The chancellor of the exchequer has announced that the government will legislate to introduce a cap on the cost of payday loans.
The cap will be formally established through amendments to the Banking Reform Bill which is currently going through parliament.
The announcement builds on the steps that the government has already taken to help consumers. It has created a new regulator, the Financial Conduct Authority (FCA), with much stronger powers to protect consumers in financial services, and has given the FCA powers to cap the cost of payday loans. This amendment will put a duty on the FCA to use those powers to impose a cap.
To ensure that there is an evidence-based approach to designing the cap, the government is asking the FCA as regulator to use its existing planned work to report on its proposed approach.
Meanwhile, payday lenders are already on notice following the announcement by the FCA of tough new rules they will have to meet next year.
Chancellor of the exchequer, George Osborne said: “We have created a powerful new consumer regulator to regulate the payday lending industry and now we’re asking them to set a cap on the cost of credit. That will make sure that hardworking people are served by the banking system. It is a far change from the situation we inherited, where the industry was almost entirely unregulated.
“We’re going to have a cap on the total cost of credit – we’re looking at the whole package, not just the interest fee, but also the arrangement fees as well as the penalty fees. This is all about having a banking system that works for hardworking people and making sure some of the absolutely outrageous fees and unacceptable practices are dealt with. It’s all about the government being on the side of hardworking people.”
Russell Hamblin-Boone, chief executive of the Consumer Finance Association, which represents the major short-term lenders operating in the UK, said: “We are surprised by the government’s announcement as we already have voluntary caps on the number of times a loan can be extended and on fees and interest for people in financial difficulty.
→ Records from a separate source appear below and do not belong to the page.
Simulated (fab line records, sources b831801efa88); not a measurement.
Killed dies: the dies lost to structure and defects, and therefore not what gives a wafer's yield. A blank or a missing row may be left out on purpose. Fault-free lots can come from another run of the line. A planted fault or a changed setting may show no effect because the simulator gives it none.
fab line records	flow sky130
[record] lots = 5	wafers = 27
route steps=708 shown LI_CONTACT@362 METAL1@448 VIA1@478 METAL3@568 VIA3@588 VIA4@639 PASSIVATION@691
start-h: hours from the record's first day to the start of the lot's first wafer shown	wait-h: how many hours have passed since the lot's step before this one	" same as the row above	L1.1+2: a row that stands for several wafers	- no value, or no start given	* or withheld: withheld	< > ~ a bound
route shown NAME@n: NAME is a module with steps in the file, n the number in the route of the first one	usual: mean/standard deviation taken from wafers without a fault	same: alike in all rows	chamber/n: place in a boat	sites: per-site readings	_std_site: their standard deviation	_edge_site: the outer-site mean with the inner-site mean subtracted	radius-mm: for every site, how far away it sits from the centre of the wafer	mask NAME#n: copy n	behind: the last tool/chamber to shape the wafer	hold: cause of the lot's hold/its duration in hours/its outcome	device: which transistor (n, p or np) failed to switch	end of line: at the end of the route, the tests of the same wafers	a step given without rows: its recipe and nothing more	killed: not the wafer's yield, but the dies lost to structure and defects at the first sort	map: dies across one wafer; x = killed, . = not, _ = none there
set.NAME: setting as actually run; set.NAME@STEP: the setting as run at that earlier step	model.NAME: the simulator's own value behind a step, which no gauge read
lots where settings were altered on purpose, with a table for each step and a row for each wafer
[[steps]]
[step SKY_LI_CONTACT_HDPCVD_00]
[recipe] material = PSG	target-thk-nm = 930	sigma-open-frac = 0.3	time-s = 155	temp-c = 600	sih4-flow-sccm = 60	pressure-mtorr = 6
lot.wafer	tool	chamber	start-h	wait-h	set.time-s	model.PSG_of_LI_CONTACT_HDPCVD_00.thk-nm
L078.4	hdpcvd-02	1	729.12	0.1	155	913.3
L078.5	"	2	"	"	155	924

“If the objective of the proposed cap is to drive out rogue lenders the Australian experience has had some success, however it has not reduced household debt or the need for credit. Instead there has been an increase in the number of people who turn to the growing illegal lending market, which the Australian regulator has admitted is a problem.
“We look forward to the detailed discussions as to how a cap on the cost of credit will actually benefit consumers in the UK and impact on the availability of flexible credit.”